Democrat Jaime Harrison on S.C. Senate race
Democrat Jaime Harrison on his close race against Senator Lindsey Graham in South Carolina 07:40

Democratic Senate hopeful Jaime Harrison says South Carolina voters are seeing a "stark difference" between him and incumbent Republican Senator Lindsey Graham.

"This is about closing the book on the old South and writing a brand new book called a new South — one that is bold, that is inclusive, that is diverse," he said in an interview on CBSN Friday. "Senator Graham is a relic of that old South."

With just four days until Election Day, Harrison is running neck-and-neck Graham in recent polls, putting one of the reliably red state's Senate seats into play. It's one of the races that could help determine which party controls the Senate.

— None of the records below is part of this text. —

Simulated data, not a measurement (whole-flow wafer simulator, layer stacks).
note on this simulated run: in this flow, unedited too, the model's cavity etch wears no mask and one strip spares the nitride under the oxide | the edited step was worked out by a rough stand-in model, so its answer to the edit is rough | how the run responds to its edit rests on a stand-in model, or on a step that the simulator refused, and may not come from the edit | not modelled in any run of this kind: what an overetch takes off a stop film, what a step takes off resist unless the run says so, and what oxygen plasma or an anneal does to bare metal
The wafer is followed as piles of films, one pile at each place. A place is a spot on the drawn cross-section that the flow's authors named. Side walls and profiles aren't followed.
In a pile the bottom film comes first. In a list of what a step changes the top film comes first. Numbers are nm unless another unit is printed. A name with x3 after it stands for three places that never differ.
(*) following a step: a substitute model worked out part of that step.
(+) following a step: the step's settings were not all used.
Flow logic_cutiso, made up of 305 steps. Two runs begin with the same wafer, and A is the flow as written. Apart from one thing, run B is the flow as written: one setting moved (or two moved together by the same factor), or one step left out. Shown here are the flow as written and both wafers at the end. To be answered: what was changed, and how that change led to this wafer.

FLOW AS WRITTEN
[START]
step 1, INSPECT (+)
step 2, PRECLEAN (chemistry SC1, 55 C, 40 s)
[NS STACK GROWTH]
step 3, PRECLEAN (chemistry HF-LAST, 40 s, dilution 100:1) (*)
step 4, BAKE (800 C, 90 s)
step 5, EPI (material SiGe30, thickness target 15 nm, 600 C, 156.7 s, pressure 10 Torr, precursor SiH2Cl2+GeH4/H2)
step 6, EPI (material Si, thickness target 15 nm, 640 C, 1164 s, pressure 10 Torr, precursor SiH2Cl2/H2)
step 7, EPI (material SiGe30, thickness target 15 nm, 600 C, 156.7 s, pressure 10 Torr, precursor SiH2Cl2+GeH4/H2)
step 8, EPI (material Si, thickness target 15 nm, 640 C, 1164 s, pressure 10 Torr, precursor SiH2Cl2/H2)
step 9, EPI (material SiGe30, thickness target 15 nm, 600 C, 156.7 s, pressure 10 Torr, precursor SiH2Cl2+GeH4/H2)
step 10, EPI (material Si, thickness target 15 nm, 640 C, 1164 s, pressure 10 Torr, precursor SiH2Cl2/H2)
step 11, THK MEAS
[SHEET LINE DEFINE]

Harrison described Graham as "someone that's been in Washington, D.C., for 25 years, who has changed and flip-flopped on every single issue."

"Then you have someone like me, who grew up poor, grew up in a mobile home, went to Yale and now is running for the United States Senate — I hope to inspire people to support me," Harrison said. 

Whether he inspires enough voters at the ballot box remains to be seen, but Harrison has already inspired confidence in donors. His campaign has shattered Senate records by managing to raise over $100 million during the election cycle. Graham's campaign has raised $74 million. 

Harrison criticized Graham's campaign for trying to win voter support using "scare tactics" to "demonize" him, rather than offering "a positive message about his record."

"He's out there saying, 'Oh, Jaime Harrison is going to defund the police.' I've been clear — I'm not defunding the police. My grandfather was in the police department for over 30 years," Harrison said.

He also questioned Graham's priorities in the Senate, accusing him of putting "politics ahead of the people of South Carolina" by aiding in Republicans' push to confirm Judge Amy Coney Barrett to the Supreme Court just eight days before Election Day.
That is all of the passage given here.